We are currently running the Open edX Quince release in our production environment, using a single-server installation managed through Tutor (t2.xlarge EC2 instance). While the platform generally works well, we’ve encountered a significant issue during batch enrollment operations.
Our LMS is designed for institutions where self-enrollment is disabled, and all courses are invitation-only. Instructors frequently use the batch enrollment feature from the Instructor tab > Membership to enroll large groups of students (500+ per batch).
From what I saw on AWS an t2.xlarge EC2 instance has 4 CPUs and 16GB of RAM.
From my experience it’s too small instance to deploy and have a responsive platform for multiple users.

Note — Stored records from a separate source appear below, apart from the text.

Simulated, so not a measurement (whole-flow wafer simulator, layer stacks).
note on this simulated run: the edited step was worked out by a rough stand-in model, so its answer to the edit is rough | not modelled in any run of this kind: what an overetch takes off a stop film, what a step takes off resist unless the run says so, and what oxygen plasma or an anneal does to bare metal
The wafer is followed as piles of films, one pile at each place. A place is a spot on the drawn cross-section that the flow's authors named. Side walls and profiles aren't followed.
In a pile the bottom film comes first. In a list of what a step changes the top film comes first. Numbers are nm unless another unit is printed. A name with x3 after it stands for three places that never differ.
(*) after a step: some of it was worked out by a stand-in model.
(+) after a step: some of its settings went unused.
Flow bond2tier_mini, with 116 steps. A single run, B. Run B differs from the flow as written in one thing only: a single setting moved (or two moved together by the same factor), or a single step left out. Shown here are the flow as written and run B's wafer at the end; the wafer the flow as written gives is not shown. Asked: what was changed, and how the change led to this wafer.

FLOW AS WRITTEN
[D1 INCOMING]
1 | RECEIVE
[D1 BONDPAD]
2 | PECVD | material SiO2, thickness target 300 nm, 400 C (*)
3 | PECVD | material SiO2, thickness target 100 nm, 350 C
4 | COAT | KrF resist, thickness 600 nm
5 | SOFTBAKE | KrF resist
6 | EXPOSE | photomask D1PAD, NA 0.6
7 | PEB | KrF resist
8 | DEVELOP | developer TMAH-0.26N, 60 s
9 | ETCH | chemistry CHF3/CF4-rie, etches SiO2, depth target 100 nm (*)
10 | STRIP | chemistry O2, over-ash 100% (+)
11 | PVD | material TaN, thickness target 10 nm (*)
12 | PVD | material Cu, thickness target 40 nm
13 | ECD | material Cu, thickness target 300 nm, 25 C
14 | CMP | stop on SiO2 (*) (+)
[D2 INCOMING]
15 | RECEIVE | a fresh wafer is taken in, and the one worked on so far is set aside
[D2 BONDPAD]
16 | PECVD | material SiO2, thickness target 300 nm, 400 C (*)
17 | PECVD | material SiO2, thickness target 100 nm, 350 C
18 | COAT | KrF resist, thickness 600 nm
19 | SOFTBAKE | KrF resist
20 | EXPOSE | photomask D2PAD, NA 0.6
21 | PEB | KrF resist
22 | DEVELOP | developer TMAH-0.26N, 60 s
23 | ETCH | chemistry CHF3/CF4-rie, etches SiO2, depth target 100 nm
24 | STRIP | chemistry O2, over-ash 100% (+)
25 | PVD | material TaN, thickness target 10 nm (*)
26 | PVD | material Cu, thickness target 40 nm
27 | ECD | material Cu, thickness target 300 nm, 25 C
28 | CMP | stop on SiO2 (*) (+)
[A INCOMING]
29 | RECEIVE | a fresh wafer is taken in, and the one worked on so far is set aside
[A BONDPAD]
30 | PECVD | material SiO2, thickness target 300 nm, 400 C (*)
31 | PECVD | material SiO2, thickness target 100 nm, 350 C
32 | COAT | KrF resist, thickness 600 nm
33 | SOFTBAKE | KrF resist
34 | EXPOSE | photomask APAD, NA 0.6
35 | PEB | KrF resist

But if you don’t have enough money to have more hardware, you can try to limit the amount of celery worker of the lms-worker and cms-worker, for example by adding the --concurrency=1 so only a worker per service would be started up instead of start a worker per CPU (default behavior of celery).
You would need to create a Tutor plugin that would add the --concurrency=1 to both LMS_WORKER_COMMAND and CMS_WORKER_COMMAND.
The consequence of adding it would be that you limite the amount on asynchornous tasks that you platform would execute, but they would be more performant for your online users. The batch enroll would take more time to complete; other impact is that the password recover process won’t work rapidly or the course progress won’t catch up rapidly after your learners has completed some tests/exams or your course certificates could take more time to complete.
To mitigate it you could create another Tutor plugin to add more lms-workers with --concurrency=1, one for each celery queue that edx-platform uses.
Thank you for your suggestion. We have also scaled up resources, such as upgrading to t2.2xlarge instances. However, we’ve observed that the batch enrollment task is not being executed in the background using Celery. As a result, this task does not get routed to the lms-worker and remains unaffected by changes in the worker configuration.
This behavior means that until the batch enrollment task is completed, all other requests are blocked. Additionally, during this time, we’ve noticed minimal increases in CPU or RAM utilization.
Please let me know if you have any suggestions for it.
the T instances are not optimized CPU heavy tasks, try the M or C instances to see if it’s better.
Or you can try to inspect the code and change it to split the batch into multiple smaller chunks and iterate through it with a delay between chunks.